Astronauts Tell All About Their One Year on “Mars”
Exploring the surface of Mars—er, Hawaii. Christiane Heinicke / HI-SEAS

For regular folk, spending 366 days in an 1,200-square-foot bubble might, at times, get boring. But remember, these are astronauts we’re talking about. “Boredom is a luxury that overachievers can rarely afford. We worked ourselves nearly to the breaking point. … Sleep was at a premium. Overexertion was a problem, never boredom,” says Gifford. Heinicke even managed to play the harmonica and learn French during her scraps of free time.*

Neveretheless, the crew did make time for R&R. They organized a weekly board game night, and a movie night to keep up with episodes of Doctor Who (boy, the inside of the Tardis must have seemed enviable). Turning freeze-dried astronaut food like powdered sour cream and dehydrated carrots into somewhat-edible pizzas, lasagna, tacos, crepes and even tiramisu became a communal social event. 

Crew members found privacy wherever they could. “We all had private bunks. There were several out-of-the-way places. And, if you really needed space, you could always put on a suit and go find some,” says Gifford. But for the most part, it was an exercise in getting along. “In a way, we were never alone, but isolated together,” she says.

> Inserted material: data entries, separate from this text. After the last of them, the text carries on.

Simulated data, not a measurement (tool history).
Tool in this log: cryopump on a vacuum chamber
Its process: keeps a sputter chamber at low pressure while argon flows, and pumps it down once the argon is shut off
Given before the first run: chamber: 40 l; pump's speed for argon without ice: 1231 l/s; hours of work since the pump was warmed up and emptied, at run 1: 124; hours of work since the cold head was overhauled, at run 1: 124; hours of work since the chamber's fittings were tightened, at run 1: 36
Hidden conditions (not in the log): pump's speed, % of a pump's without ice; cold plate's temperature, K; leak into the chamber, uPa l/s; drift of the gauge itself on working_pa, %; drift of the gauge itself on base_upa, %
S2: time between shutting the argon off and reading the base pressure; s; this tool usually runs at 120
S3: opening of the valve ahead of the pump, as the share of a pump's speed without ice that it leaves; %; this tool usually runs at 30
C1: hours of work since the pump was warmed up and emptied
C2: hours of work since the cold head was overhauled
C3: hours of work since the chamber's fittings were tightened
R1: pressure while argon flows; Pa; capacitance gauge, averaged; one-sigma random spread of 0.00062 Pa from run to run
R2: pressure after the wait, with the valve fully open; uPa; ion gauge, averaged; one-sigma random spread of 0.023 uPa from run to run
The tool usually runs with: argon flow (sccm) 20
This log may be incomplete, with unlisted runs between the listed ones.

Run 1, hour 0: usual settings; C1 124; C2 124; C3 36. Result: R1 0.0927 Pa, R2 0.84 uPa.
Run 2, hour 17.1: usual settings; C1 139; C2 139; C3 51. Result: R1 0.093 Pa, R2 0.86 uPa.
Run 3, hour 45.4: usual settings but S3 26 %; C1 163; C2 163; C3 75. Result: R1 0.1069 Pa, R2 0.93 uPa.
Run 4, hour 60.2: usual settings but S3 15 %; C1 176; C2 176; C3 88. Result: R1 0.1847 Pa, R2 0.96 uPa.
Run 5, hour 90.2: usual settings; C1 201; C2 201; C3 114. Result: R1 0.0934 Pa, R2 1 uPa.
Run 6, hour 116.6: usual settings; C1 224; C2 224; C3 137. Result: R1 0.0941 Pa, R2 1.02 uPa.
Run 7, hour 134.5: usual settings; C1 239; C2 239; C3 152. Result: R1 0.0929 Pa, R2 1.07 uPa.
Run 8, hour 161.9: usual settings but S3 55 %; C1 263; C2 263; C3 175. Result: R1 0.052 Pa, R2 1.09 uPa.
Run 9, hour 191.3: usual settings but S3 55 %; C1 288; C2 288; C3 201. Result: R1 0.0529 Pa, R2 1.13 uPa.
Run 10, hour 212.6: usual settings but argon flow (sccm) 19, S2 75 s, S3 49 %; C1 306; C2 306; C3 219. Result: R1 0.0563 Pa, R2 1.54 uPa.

The crew also went on 145 extravehicular activities (EVAs), which basically means “walks outside the dome.”* These required them to don spacesuits as if they were on the surface of Mars. This was not as glamorous as it sounds. “It would get pretty warm inside the suits, especially on sunny days,” Heinicke says. “Imagine seeing everything around you through an old window with some scratches on it. Everything you touch feels like the inside of your gloves. While you walk, a fan, your only source of fresh air, is constantly blowing next to your ear. Apart from the fan, you only hear your crewmates over a radio. You never hear your own footsteps. One of the first things I noticed coming out after the end of the simulation was the sound of dry rocks crunching under my feet.”

Crew members all said that it was the small, everyday things that they missed the most. One of the first things Gifford did after getting out of the simulation, for instance, was to smell a handful of dirt. For others, it was taking a hot shower or eating a piece of fruit. “The very first thing for me was to eat fresh raspberries,” says Heinicke. “Sometime later in the day we went swimming in a pool, which felt great after having saved every drop of water in the past year, but it also took some getting used to. I hadn't seen so much water in a long time and felt almost guilty about polluting it with my presence.”

Once the study's publishers analyze the results of the HI-SEAS experiment, they'll be released to the public. But there’s one thing the crew has already concluded: email sucks. During the trip, email was their only link to the outside. But sending and receiving it came with a 20-minute delay, just as it'd be if they were orbiting Mars (with that much lag, phone calls and video conferencing are impractical). That meant that to send a message and receive one back took 40 minutes, plus the time to write them. 

“E-mail is not a communication medium,” says Gifford. “It’s a marvelous fact-transmission tool, but if you try to substitute e-mail for every other form of communication—calls, Skype, texting—you and everyone will suffer emotionally, because it’s nearly impossible to make yourself perfectly understood or to perfectly understand someone else via e-mail. Frustration and arguments ensue. All told, we need better tools for communication in space.”

But in the end, despite the perils of email, the crew emerged optimistic about a future Mars voyage. “We can survive in space—and anywhere—if that’s what we want,” says Gifford. “We have to want it more than we want all kinds of conveniences and pettinesses, more than we want wars, but we can definitely have it.”

Editor's Note, September 22, 2016: This article originally stated that the crew emerged on August 29, not 28, and that their habitat was inflatable (it has an internal frame). It also stated that Gifford, not Heinicke, practiced harmonica and learned French, and that the crew had gone on 149 EVAs.